The telegram will become history from July 15, but many who depend on that service are left wondering what they will do for an alternative means of communication.

While individuals have enough modern options, telegrams remain an indispensable service for lawyers, litigants, armed forces and the police.

Although court notices and communications are sent by speed post and fax, urgent interim orders are normally directed to be communicated telegraphically at the parties’ cost. Such orders may not be communicated with the same urgency any more.

In civil cases, orders relating to eviction or staying of encroachment and directions for police protection are communicated by telegraph, while its use is widespread in matters relating to habeas corpus and bail petitions.

“Litigants will suffer irreparably. When telegram services are not available, the entire court order should be communicated through fax. Because of this requirement, the operative portion of any court order cannot be communicated hereafter. Consequently, litigants who get orders in their favour cannot get them implemented immediately. Justice may be defeated,” says M. Radhakrishnan, an advocate.

“Communication of court order by a telegram can be said to be a fundamental right under Article 21 of the Constitution, as it relates to speedy justice. Rules relating to communication of orders do not permit the operative portion of an order to be sent by fax,” adds Mr. Radhakrishnan.

Telegrams play a vital role in instances of illegal custody, preventive detention and human rights violations. Immediately after obtaining bail from a court, lawyers send the order copy to the prison authorities through telegram to enable the release of their clients immediately.

M. Maharajan, Additional Public Prosecutor, said: “If a person from Madurai is arrested in Chennai, his family must be informed by the police immediately, as per the Supreme Court’s guidelines. No other option except telegram is accepted. We have to furnish a copy of telegram or [booking] receipt.”

“If somebody sends a telegram, a certified copy will be given along with the receipt. Such documents can be marked as evidence in cases related to illegal detention or preventive detention. There are instances of detenus being released based on a telegram,” says R. Azhagumani, an advocate in Madurai.

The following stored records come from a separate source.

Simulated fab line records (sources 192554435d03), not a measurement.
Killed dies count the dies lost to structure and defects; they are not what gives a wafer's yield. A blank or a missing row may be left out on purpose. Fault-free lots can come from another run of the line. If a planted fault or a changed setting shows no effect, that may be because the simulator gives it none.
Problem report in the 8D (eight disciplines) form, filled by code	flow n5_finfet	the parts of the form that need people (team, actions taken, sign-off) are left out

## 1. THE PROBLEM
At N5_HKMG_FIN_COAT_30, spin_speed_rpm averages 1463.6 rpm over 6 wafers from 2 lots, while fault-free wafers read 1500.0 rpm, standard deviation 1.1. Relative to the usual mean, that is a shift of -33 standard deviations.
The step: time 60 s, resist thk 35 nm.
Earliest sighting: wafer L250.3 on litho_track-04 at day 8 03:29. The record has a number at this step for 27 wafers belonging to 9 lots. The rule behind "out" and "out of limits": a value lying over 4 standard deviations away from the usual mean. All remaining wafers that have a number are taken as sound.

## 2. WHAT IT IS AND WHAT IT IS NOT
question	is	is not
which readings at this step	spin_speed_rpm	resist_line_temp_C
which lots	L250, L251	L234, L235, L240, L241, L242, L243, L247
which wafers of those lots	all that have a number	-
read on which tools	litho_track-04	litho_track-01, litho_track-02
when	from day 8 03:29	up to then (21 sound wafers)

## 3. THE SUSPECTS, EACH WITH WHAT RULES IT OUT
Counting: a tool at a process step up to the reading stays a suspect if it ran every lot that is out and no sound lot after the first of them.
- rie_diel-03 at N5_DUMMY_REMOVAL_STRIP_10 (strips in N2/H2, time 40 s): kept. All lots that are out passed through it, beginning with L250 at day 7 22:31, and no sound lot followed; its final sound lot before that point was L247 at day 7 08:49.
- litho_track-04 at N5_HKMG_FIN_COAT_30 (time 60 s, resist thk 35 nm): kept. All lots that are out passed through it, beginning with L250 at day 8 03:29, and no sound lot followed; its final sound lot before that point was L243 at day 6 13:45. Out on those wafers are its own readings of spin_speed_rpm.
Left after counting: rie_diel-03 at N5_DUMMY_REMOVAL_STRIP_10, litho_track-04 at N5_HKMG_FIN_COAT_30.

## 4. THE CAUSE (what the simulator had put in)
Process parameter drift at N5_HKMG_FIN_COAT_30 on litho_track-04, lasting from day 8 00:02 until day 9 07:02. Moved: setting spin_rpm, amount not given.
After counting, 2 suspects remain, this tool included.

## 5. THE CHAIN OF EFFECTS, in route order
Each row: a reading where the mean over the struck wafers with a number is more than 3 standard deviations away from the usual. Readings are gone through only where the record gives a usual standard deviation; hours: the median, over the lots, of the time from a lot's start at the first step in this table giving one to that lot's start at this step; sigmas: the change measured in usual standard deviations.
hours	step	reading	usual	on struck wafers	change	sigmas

Armed forces personnel in high altitude or border areas, too, depend still on telegrams.

M.K. Sikdar, Chief Editor of the Armed Forces Law Journal, points out that when a soldier on leave wishes to extend his leave for an emergency, he has to send a telegram to his camp, which may be situated in a remote area.

“Telephone messages to extend leave are not accepted, and sending a letter by post may take a long time to reach. Hence, there is a danger of his being treated as a deserter.”